Congealing Erik G. Learned-Miller
Assistant Professor of Computer Science

140 Governors Drive, Office 248
Amherst, MA 01003

E-mail: elm at


National Science Foundation CAREER Award: Towards a Self-Taught Vision System

Research Plan | Publications | Projects

Research Plan
Using modern learning techniques, it is now possible to teach computers visual concepts through example-based learning. But this process is time consuming and arduous. Often large data sets must be manually collected. Machines typically do not take advantage of previously learned knowledge when performing new tasks. And when confronted with a new situation, systems fail catastrophically. The goal of this research is to make it dramatically easier to teach vision systems new skills, and to design machines that can learn tasks faster by leveraging previously learned knowledge. In short, the aim is to develop computer vision systems that are largely self-taught. More specifically, this research will focus on problems such as learning from a small number of examples; using previously learned knowledge to improve performance on novel tasks; learning properties of one object that can be used to make inferences about other objects; acquiring and organizing information autonomously; and leveraging interdisciplinary techniques to help relieve people from the burden of ``training'' computers.

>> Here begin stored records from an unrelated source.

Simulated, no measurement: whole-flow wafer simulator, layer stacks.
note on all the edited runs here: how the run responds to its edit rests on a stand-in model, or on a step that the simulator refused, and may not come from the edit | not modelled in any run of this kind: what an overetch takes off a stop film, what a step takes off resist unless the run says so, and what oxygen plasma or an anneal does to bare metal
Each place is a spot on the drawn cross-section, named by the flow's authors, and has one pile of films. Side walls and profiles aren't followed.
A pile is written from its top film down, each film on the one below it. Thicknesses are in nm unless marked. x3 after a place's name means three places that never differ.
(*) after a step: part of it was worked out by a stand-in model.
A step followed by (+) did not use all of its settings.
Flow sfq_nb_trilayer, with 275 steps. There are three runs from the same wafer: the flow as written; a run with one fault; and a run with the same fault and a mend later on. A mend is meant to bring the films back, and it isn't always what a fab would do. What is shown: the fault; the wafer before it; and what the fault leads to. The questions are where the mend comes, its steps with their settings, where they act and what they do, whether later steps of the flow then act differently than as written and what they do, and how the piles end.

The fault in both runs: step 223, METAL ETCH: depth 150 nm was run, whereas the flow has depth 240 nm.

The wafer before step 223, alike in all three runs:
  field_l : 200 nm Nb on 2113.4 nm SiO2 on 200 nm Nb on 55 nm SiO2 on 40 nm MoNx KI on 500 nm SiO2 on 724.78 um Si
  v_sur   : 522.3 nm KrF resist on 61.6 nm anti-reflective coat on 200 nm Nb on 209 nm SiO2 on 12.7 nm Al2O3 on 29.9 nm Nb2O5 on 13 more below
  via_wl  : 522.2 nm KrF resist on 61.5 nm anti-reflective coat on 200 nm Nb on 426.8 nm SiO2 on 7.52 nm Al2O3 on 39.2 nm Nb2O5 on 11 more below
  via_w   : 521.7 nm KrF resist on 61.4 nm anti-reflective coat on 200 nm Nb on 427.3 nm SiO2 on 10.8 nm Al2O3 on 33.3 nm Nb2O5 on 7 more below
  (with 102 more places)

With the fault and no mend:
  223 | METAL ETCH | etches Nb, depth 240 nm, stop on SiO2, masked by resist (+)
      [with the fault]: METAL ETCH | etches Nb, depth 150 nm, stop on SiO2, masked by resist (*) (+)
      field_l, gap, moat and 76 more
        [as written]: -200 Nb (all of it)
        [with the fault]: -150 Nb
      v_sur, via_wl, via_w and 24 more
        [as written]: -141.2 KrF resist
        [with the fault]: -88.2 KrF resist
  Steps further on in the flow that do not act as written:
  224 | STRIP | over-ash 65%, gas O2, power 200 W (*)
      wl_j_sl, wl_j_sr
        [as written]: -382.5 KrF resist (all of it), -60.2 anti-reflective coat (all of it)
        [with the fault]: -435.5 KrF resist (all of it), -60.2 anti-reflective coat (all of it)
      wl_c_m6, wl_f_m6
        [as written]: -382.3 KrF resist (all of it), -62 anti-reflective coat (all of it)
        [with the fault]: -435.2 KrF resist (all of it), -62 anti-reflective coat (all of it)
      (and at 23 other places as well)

These capabilities are taken for granted in human beings, but represent serious shortcomings in today's computer systems. A central tenet of this work is that it is impractical to train vision systems one problem at a time, acquiring large training sets and developing training paradigms for each task to be learned. There are many scenarios in which training data are severely limited (there are limited photos of Abraham Lincoln). And ideally, computer systems should be adaptive, and not have to be prepared for each new task, especially when these new tasks are similar to previous ones. Some specific areas of investigation include learning to recognize any particular car or face from a single example, simply by watching other cars or faces as they move about; developing software for robots to continously explore the visual world and the interactions between vision and the other senses; and learning to recognize typewritten text in a font never seen before, without ANY training examples of that font. The common thread in these efforts is that they relieve the burden on the teacher of the computer. The final goal is to develop computers that can be taught simply and rapidly, and that can explore on their own.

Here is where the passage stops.